BEHIND THE BEAUTIFUL FOREVERS by Katherine Boo

Annawadi is a slum on the fringes of Mumbai airport, home to about 3000 people in a small space, next to a sewage lake. You don't want to be living there. Every day gives meaning to the phrase the 'survival of the fittest'. Or the strongest, the fastest, the wiliest, the best network maker, the strategist. Here in the West, we really know nothing about the skills and innate instincts for survival. Which makes this book even more extraordinary, researched, compiled and written by an American journalist who knew nothing of the local languages, very little about India and its peoples. She had however, worked in and reported on a number of poor communities in the US, but absolutely nothing prepared her for the shock that is India following her marriage to an Indian.

Yet over the course of a few years from 2008-2012 she grew relationships, developed networks and trust, found herself an excellent and intuitive interpreter. This book are the stories and lives of just a tiny handful of people who live in the slum. The author writes a little about how she came to write this book, telling her own story of immersion in the slum community that resulted in this book.
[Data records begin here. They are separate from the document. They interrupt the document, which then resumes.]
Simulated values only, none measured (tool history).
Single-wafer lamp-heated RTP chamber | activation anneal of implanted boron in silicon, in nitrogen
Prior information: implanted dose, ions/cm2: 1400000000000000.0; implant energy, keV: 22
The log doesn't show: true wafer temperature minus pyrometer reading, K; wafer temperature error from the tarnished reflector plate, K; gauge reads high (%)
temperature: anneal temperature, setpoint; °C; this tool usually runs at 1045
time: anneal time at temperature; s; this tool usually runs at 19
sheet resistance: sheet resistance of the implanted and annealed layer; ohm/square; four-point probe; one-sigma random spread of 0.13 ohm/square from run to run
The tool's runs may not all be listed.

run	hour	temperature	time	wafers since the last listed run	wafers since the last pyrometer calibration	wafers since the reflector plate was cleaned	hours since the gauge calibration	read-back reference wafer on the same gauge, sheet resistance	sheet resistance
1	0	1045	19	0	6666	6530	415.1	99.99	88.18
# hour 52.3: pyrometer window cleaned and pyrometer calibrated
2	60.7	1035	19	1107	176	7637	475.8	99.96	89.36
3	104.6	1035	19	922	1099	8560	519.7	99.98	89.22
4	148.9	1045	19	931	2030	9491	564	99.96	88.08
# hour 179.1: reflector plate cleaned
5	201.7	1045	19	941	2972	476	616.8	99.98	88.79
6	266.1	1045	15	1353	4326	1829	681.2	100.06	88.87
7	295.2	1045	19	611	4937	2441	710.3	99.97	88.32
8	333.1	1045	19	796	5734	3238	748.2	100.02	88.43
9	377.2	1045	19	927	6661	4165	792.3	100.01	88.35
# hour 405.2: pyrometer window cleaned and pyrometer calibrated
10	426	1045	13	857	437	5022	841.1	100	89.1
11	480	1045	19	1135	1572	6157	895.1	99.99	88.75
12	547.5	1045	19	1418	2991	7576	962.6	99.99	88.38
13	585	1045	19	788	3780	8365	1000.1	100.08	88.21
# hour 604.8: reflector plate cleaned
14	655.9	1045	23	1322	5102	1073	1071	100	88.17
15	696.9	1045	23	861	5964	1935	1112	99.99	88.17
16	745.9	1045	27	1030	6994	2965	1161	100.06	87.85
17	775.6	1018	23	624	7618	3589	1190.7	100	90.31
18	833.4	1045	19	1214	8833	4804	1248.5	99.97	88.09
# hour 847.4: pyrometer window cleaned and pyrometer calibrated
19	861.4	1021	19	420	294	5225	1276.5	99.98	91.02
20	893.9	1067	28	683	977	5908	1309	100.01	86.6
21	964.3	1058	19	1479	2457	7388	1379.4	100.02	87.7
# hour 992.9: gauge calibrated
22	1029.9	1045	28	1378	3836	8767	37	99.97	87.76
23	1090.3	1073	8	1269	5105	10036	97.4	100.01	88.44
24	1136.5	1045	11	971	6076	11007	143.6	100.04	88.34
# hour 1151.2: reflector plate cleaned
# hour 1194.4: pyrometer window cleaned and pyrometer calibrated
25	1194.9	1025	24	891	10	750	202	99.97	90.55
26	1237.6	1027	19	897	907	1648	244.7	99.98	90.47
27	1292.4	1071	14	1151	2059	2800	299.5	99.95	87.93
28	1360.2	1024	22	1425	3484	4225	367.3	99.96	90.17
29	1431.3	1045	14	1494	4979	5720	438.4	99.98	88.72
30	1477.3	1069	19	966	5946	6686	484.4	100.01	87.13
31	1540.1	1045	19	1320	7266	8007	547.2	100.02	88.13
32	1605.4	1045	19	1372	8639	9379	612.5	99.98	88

The book itself, however, is not about the author, she makes no appearance in it at all. What makes the book so extraordinary is that she narrates the stories of the slum and the people in the form of a novel. She has got inside their heads, their souls, so we learn about what motivates them, their dreams, their hopes. We feel the anger, the dismay, the despair when things don't go as planned for Abdul, Fatima, Asha, Manju and others.  This book goes way beyond fact telling as one would expect from a non-fiction book, and yet the stories and relationships she weaves feel so authentic.

This book also exposes the very seedy and horrible underbelly of modern day India, that really no one really wants to acknowledge. The corruption is sickening, and yet an integral part of how the system works in India. I look on online and see the variety of tours us Westerners can do of the Mumbai slums. It makes me feel ill to even contemplate such a thing - more money being made out of the lives of those less fortunate than ourselves. The reviews on line are great, the sell of the tours is very attractive, but having lived in India for a period of time, daily walking or driving past where the poorest of the poor live, having read this book, having seen the negative reactions of Indians to realistic movies such as Slumdog Millionaire, I know in my heart that paying money to be taken on a tour of what will only be the cleanest and brightest places of a slum, where very little of the money you pay goes to your young well spoken tour guide and others involved in your tour, is not a good thing to be doing at all.